Donald Trump Implies He Was Right To Imply That Obama Supports Terrorists

He blacklisted a major newspaper for saying he said this.
Donald Trump loves conspiracy theories, but hates when people accurately report things he says.
Donald Trump loves conspiracy theories, but hates when people accurately report things he says.
Chuck Burton/ASSOCIATED PRESS

WASHINGTON -- The presumptive Republican nominee for president implied Wednesday that he was right all along to suggest President Barack Obama sympathizes with Islamic terrorists.

Donald Trump, who has long promoted the false conspiracy theory that Obama was born in Kenya, tweeted Wednesday that he was right to raise the possibility a few days ago that Obama secretly sympathizes with radical Muslim terrorists.

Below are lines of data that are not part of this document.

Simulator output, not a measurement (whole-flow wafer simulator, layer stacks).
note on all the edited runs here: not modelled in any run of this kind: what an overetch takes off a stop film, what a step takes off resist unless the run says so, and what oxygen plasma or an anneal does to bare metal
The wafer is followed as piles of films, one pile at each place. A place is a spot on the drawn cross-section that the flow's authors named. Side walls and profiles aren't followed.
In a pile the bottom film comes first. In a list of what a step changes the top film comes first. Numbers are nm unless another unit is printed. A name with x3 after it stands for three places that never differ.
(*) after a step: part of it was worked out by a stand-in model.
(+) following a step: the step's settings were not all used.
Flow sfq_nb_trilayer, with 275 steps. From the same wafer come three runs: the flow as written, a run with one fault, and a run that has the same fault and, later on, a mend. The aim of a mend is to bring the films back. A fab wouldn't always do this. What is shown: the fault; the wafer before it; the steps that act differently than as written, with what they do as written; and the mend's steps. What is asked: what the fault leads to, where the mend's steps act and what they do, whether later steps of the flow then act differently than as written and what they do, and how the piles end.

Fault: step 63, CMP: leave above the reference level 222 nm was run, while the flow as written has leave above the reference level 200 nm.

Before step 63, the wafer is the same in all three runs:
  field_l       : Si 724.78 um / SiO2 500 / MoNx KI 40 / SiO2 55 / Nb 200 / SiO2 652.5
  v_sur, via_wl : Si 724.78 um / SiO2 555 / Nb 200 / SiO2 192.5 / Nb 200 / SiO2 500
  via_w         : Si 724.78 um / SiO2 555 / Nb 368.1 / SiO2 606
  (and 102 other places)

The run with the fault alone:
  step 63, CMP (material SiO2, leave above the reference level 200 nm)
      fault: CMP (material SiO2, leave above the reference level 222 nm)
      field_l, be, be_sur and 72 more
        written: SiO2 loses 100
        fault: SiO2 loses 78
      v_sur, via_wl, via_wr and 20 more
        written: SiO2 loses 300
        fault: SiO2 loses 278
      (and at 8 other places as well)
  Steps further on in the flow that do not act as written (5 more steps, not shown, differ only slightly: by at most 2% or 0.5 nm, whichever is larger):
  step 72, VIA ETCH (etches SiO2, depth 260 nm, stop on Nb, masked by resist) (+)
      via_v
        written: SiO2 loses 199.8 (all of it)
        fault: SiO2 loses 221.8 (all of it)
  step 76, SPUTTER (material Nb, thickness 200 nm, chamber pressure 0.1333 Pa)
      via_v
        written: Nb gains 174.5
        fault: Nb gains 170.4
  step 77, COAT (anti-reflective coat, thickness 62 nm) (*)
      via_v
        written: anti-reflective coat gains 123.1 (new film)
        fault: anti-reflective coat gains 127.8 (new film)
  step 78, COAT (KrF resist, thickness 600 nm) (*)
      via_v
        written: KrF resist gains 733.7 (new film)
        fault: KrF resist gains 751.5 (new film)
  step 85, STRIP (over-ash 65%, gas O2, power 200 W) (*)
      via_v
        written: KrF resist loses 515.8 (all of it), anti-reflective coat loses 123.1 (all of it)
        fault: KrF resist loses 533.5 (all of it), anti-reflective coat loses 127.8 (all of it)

Trump's tweet reads: "An: Media fell all over themselves criticizing what DonaldTrump 'may have insinuated about @POTUS.' But he's right." (It's not clear what "An" means. Also, Trump seems to be referring to himself in the third person here, not quoting someone else.)

The tweet also includes a link to a story by the Trump-cheerleading site Breitbart. That story claims that a document obtained by Judicial Watch shows that the Obama administration supported the work of al Qaeda in Iraq -- a predecessor to the self-described Islamic State militant group -- as an opponent of Syrian dictator Bashar Assad.

The Breitbart story doesn't actually appear to support Trump's claim, as The Guardian notes.

On Monday, in the wake of a mass shooting by a terrorist sympathizer in Orlando, Florida, that left 49 people dead, Trump implied that Obama himself was in cahoots with terrorists.

"Look, we're led by a man that either is not tough, not smart, or he's got something else in mind," Trump said on Fox News. "And the something else in mind -- you know, people can't believe it. People cannot, they cannot believe that President Obama is acting the way he acts and can't even mention the words 'radical Islamic terrorism.' There's something going on. It's inconceivable. There's something going on."

In a separate interview Monday, Trump declined to clarify what exactly he meant, saying only, "I'll let people figure that out for themselves."

Trump received a barrage of criticism for his baseless insinuation. Later, he seemed to deny having made it, growing incensed when The Washington Post reported that he had said the thing he said.

In response to the Post's writeup of his Monday remarks, Trump put the newspaper on his lengthy media blacklist. (The Huffington Post is already on the blacklist -- join us!)

So, to recap: Trump implied that the president sympathizes with terrorists. Then he said it was "phony and dishonest" to report that he'd said such a thing. Then, he suggested that his original comments were right all along.

Editor’s note: Donald Trump regularly incites political violence and is a serial liar, rampant xenophobe, racist, misogynist and birther who has repeatedly pledged to ban all Muslims -- 1.6 billion members of an entire religion -- from entering the U.S.